More like secret pains.
HIGH The game works, I guess.
LOW Bland, repetitive "puzzles" and levels.
WTF Does this game perpetuate colonialist privilege?
The Mysterious Cities of Gold: Secret Paths was originally a cartoon co-produced by French and Japanese companies in the early 1980s. The French channel TF1 helped resurrect the show in 2013 for three seasons that continued the story of the initial series. As a companion to this revitalized franchise, Neko Entertainment and Ynnis Interactive have patched together an environmental puzzle game that loosely follows the plot from the show while highlighting the unique attributes and personalities of its three young protagonists.
Against a narrative that's based on South American history and folklore, the game stars three 16th century children in search of the Seven Cities of Gold. Esteban is an orphan that was rescued at sea by the Spanish navigator Mendoza, a man who features in the game's cut-scenes and leads the quest. The de facto leader of the group, Esteban wears a sun medallion that allows him to activate sun pillars. Zia is an Inca high priestess that can fit through small openings such as cracks in fences or cave walls. Finally, Tao is a living descendant of the ancient Mu Empire, and he specializes in deciphering its ancient language to offer the player hints. Tao also has a pet parakeet that can retrieve items. Players need to use all of these abilities to get past most stages.
Mysterious Cities of Gold offers several dozen levels spread across six regions of China built around simplistic environmental traversal and puzzles. Players can switch between any of the three main characters at all times, using the special abilities of each to move forward. The majority of the game involves finding keys, switches, triggers, and other objects that will open locked doors.
Sometimes the game asks the player to solve obvious riddles or number puzzles that require very little contemplation. For example, players constantly have to position characters onto floor triggers to open doors for another character to pass through. Then this character usually finds a button that opens a permanent path for all three protagonists to proceed. This basic scenario does change slightly as the game progresses, but the uninteresting structure remains the same.

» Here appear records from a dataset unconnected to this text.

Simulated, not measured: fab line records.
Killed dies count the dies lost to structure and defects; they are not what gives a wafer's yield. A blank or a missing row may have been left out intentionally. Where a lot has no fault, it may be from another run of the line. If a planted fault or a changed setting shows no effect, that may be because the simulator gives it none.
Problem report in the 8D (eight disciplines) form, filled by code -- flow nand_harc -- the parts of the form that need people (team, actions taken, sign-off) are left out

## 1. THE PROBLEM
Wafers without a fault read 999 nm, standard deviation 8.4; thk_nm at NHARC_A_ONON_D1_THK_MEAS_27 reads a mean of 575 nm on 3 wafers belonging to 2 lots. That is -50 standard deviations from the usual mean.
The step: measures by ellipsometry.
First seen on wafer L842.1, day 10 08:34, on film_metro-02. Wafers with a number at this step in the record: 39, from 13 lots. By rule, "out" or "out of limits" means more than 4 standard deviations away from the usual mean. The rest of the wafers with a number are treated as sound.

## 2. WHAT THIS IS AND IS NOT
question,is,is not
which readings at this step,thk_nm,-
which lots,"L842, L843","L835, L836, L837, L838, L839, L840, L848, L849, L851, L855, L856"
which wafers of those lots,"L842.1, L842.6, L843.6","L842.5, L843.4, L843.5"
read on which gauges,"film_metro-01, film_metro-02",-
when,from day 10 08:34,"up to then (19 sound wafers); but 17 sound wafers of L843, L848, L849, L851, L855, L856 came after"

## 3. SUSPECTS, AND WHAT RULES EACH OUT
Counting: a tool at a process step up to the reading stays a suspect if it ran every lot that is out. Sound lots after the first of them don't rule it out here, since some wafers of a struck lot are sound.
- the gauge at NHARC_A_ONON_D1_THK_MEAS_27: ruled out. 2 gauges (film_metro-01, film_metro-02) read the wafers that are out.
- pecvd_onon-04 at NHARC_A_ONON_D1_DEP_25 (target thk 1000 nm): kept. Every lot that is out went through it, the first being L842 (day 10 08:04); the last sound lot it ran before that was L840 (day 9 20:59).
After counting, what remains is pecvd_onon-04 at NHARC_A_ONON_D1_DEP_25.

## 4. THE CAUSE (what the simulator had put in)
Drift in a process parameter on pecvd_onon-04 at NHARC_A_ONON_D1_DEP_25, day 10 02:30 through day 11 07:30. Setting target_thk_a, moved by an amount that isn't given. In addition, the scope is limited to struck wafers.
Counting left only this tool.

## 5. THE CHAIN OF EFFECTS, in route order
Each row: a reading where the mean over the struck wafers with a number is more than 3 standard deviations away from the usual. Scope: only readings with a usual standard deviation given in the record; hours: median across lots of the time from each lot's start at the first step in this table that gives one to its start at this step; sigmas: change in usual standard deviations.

There are also light stealth elements. Players have to sneak around patrolling pirate guards fairly often, using barrels and other containers to hide in, but the guards' paths are so linear and the guards themselves so slow that there’s little danger of getting caught. If the player does get caught, she’ll reappear just a few feet away from where the guard spotted her.
The complete lack of consequences for failure makes carefully sneaking around pointless. It also puts all the emphasis on the game's puzzles to create a sense of accomplishment. Unfortunately, the puzzles quickly grow boring after the first sets of levels. The demand on the player's intelligence does increase marginally, but not by much and certainly not enough to counteract the repetitive gameplay.
In an attempt to spice up this excruciatingly dull game, players can collect scrolls and treasures scattered throughout every level, but there's no real point. Most aren’t hidden, just far enough out of the way to ignore. The collecting doesn't add anything of substance, and the game doesn't incentivize the player to do it outside of acknowledging whether or not all the items were collected at the end of each area.
In between levels, short clips from the cartoon stitch the game's incomprehensible narrative together. This implementation is sloppy, and the editing so manic that it makes music videos look like contemplative art.
For those familiar with the show, these clips might mean something, but I was confused—dumbfounded even—after the first footage. Because of the choppy editing that cuts out a lot of content, there’s a sense of always having missed something. I didn't know who these characters were, why they knew each other, why they flew around in a giant gold spaceship shaped like a bird, or why they were looking for cities of gold. Without already being a fan, none of it makes sense.
To the game's credit, it does do an admirable job trying to be multicultural. Unfortunately, this results in its characters and settings feeling archetypal, if not dangerously stereotypical.
Exposing children to different cultures in South America and China and showing solidarity between them is great, but the game is arguably haunted by the specter of colonialism, especially with its French roots and Spanish protagonists. I don't expect the game to teach any real lessons about the tragic history of colonialism or its continued relevance today, but there is a hidden, almost gross sense of privilege sewn into the subtext of this game.
Despite starring three forlorn children, some from decimated or extinct cultures themselves, there is something unnerving about the narrative world operating in Mysterious Cities of Gold, something like a naïve thread of cultural tourism, of appropriation, or historical amnesia. These children and their guardians fly around the world in the 16th century, seeking the treasure of current and lost civilizations. In actual history, this quest was tainted with blood, rape and pillaging. Is this series then a counter-narrative, a corrective to the plundering and pain that accompanied the search for the New World and its many hidden wonders?
The truth is I don't know. I haven't seen the cartoon. The game certainly doesn't offer any evidence to suggest so. In fact, it doesn't really offer anything of value at all, and the embedded ideologies of conquest and colonialism it perpetuates and exploits in the name of children's entertainment gave me pause.
For children who are fans of Mysterious Cities of Gold, it’s likely a serviceable companion piece. For everybody else out there, this game isn’t worth the time.
Disclosures: This game was obtained via publisher and reviewed on the Wii U. Approximately 3 hours of play was devoted to single-player modes.
Parents: The ESRB does not provide a description of this game's content. It features three children exploring ancient Chinese ruins, solving environmental puzzles, and avoiding pirates. There is some depiction of kidnapping and violence with the pirates, but nothing that doesn't appear on most cartoons.
Deaf & Hard of Hearing: This game does not require sound to enjoy.